[2005] Access YES/NO problem or Data Adapter problem?
I'm using an SQL statement to try and run an Update statement to an Access database. Unfortunately I have to mess with a YES/NO field aka boolean. Here's my current statement:
UPDATE [table1] SET field1 = 'blah',field2 = 'blahblah',TorF = no WHERE num = 289
now I've tried yes, no, 0, 1, True, and False and every one of them result in a "data mismatch type." Now I looked this up extensively online and some sources say 0 and 1 should work and others say True and False out of single quotes should work. So is there some sort of VB data adapter or other ADO problem going on here that's interfering with it? I thought the data adapter will send anything even if I sent it an SQL string of "hey go do some databasey stuff, alright?" and let the DB handle it but then again it it specifically an OLEDB adapter. So yeah I'm sure someone here has at some point had to deal with the yes/no field so what worked for you?
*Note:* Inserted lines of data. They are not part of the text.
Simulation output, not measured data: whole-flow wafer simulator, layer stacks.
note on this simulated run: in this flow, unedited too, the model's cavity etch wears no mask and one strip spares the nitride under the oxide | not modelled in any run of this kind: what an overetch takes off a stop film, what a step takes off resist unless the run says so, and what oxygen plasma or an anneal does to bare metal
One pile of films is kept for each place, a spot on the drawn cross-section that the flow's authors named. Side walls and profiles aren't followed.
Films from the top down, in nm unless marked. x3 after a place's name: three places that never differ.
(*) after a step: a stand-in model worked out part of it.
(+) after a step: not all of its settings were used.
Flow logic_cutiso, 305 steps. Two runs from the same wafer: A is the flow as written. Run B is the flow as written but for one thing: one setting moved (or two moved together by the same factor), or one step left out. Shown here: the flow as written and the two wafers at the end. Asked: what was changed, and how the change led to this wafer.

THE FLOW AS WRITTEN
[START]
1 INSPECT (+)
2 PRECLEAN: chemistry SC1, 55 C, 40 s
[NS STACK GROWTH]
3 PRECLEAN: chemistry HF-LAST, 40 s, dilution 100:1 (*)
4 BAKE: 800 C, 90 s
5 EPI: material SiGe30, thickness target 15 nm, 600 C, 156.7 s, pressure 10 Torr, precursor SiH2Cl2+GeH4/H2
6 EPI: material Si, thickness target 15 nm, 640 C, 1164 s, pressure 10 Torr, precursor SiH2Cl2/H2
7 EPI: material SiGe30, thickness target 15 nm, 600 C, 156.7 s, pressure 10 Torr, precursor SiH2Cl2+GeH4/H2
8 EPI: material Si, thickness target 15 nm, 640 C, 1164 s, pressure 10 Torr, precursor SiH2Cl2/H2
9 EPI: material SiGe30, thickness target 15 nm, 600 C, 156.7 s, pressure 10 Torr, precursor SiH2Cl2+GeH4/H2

Re: [2005] Access YES/NO problem or Data Adapter problem?
It's 0.....
Post your code... it maybe the way you are setting it up or calling it... sometimes the answer isn't where it seems.
-tg
Re: [2005] Access YES/NO problem or Data Adapter problem?
well I put in 0 and read the error a little more carefully and it turns out that the value for the WHERE test is actually text. I put it in single quotes and now I'm having another nightmare of a problem that's unrelated :P can't really tell if the 0 works but I think like 1/3 of the loop worked without failing so maybe it does :)
Re: [2005] Access YES/NO problem or Data Adapter problem?
A Yes/No column contains boolean values. You should using True and False without single quotes. I'm assuming that when you used True and False your data type mismatch was coming from the WHERE clause.
Code:
INSERT table1 SET field1= 'blah', filed2 = 'blahblah', TorF = False WHERE num = '289'
SQL Server bit columns use 0 and 1.
Re: [2005] Access YES/NO problem or Data Adapter problem?
Quote:
Originally Posted by jmcilhinney
A Yes/No column contains boolean values. You should using True and False without single quotes. I'm assuming that when you used True and False your data type mismatch was coming from the WHERE clause.
Code:
INSERT table1 SET field1= 'blah', filed2 = 'blahblah', TorF = False WHERE num = '289'
SQL Server bit columns use 0 and 1.
use paramaters in your update command. it will better parse a boolean value
Re: [2005] Access YES/NO problem or Data Adapter problem?
Quote:
Originally Posted by nick2k3
use paramaters in your update command. it will better parse a boolean value
If you're inserting a variable into the SQL statement then you should use parameters regardless of the type. If you're using a literal value then you would use a boolean literal.